History as art

© 2020 Nina Tugarina

It is always a mystery how an artist gets inspiration. It could be a book, a person, an object, or even an historical event. Massachusetts, a state with many historical turning points, has always attracted artists. It is impossible to count how many wonderful pieces of art were dedicated to the Pilgrims’ history.

For my sister Nina Tugarina, an artist who came to the United States with me from Ukraine, the word “Pilgrim” did not ring a bell until she visited Plymouth and Plimoth Plantation. Exploring the Mayflower II, she tried to imagine how people could survive in these small, dark compartments. No privacy, extreme crowding, no fresh water, moldy food, severe storms: while the ship’s adults were used to hardship, the Mayflower children must have felt themselves locked up, dreaming of a new land where they could run and jump again.
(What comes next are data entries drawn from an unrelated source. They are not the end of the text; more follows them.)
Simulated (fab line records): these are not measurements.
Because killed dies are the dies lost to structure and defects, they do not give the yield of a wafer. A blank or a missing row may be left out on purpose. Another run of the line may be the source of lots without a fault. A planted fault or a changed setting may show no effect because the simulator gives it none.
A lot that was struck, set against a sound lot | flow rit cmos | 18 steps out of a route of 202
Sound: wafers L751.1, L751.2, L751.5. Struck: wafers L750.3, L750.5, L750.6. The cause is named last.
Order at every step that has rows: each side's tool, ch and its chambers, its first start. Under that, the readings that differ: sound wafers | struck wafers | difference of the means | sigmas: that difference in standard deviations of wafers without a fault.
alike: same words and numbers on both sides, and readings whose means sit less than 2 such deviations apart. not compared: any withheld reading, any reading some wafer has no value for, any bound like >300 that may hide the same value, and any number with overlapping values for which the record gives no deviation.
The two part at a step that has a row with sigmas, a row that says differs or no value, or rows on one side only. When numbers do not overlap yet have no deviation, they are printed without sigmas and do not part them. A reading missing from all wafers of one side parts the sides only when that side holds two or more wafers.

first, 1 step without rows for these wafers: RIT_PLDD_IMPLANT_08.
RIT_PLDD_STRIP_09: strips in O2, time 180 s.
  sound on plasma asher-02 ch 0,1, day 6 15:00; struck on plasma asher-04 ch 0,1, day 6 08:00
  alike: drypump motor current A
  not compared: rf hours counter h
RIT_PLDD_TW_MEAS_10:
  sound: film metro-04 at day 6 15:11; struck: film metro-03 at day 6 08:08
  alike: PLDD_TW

Plimoth Plantation, a small village built on the shore, felt quite different from the ship. It was a natural environment in which people live. The village was so real that Nina felt herself in the seventeenth century. It was from this experience that two Pilgrim children, John and Elizabeth, were born in the artist’s imagination.

On the way back home, she put her heavy basket aside, sat on a rock to have some rest, and finally had a minute to eat an apple.

To create real characters Nina immersed herself in Pilgrim everyday life. She tried to find out every detail about Pilgrim children. When she felt that these vague images had begun to transform into real characters she started to sculpt.

All day Elizabeth was helping her mother pick apples. On the way back home, she put her heavy basket aside, sat on a rock to have some rest, and finally had a minute to eat an apple.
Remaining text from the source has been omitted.